Grant helps with long-term trauma recovery after mudslide

SPOKANE, Wash. – Exposure to trauma in childhood can create lifelong emotional, health and behavior risks. To help people work through Washington’s March 2014 Oso/Highway 530 landslide, the American Red Cross has given Washington State University researchers $100,000.

“While tragedy changes anyone, children and adults who have been exposed to ACEs (adverse childhood experiences) often struggle with long-term adjustment,” said Chris Blodgett, director of WSU’s Child and Family Research Unit (CAFRU). It will help Darrington, Wash., schools assist students and families while leading a broad community discussion about the effects of trauma.

“The community leadership decided that the way to recover from the effects of the landslide was to address the longer-term challenges of multigenerational trauma,” Blodgett said. “Truly, I’m in awe of their insight and courage.”

CAFRU is working with the Darrington School District, North Counties Family Services and WSU’s Snohomish County Extension Office to help the community confront the long-term process of grieving in order to emerge stronger and more resilient, Blodgett said.

Critical to this effort, say community leaders, is how the landslide brought forward problems long acknowledged but not fully addressed. These include family violence, untreated mental health and substance abuse and social isolation, Blodgett said.

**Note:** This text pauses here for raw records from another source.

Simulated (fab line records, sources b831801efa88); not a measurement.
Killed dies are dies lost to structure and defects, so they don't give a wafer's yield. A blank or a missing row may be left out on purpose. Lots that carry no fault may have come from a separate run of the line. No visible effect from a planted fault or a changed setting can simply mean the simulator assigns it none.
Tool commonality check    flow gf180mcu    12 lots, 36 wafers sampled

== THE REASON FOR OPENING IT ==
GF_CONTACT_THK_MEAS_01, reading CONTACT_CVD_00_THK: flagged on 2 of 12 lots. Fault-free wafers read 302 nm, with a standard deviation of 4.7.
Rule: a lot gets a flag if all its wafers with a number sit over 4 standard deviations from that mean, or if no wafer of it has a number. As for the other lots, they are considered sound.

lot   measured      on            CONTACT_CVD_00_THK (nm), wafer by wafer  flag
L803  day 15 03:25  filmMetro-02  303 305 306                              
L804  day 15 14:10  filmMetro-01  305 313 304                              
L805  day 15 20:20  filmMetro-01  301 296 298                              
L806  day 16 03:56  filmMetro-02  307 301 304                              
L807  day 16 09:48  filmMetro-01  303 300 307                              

CAFRU will provide professional development and systematic coaching and consultation for three to four years. The partnership’s goal is to have a skilled, trauma-informed workforce and families who feel confident and capable in supporting their children.

In the face of extraordinary stresses like the landslide, some children and adults are placed at much greater risk for significant adjustment problems as they struggle with loss. Darrington leaders know this connection is real and that long-term recovery from the tragedy requires working to break the cycle of ACEs across generations, Blodgett said.

Darrington has multiple strengths, he said, including a strong sense of community, belief in helping neighbors and a sense of itself as a community that looks first to its own resources to solve problems. Community leaders fully acknowledge the loss from the slide but refuse to be defined by tragedy.

As a result, Blodgett said, the goal for Darrington is how to grow out of the tragedy as the kind of community it wants to be, addressing both recovery from the landslide and long-term problems that have been largely unaddressed.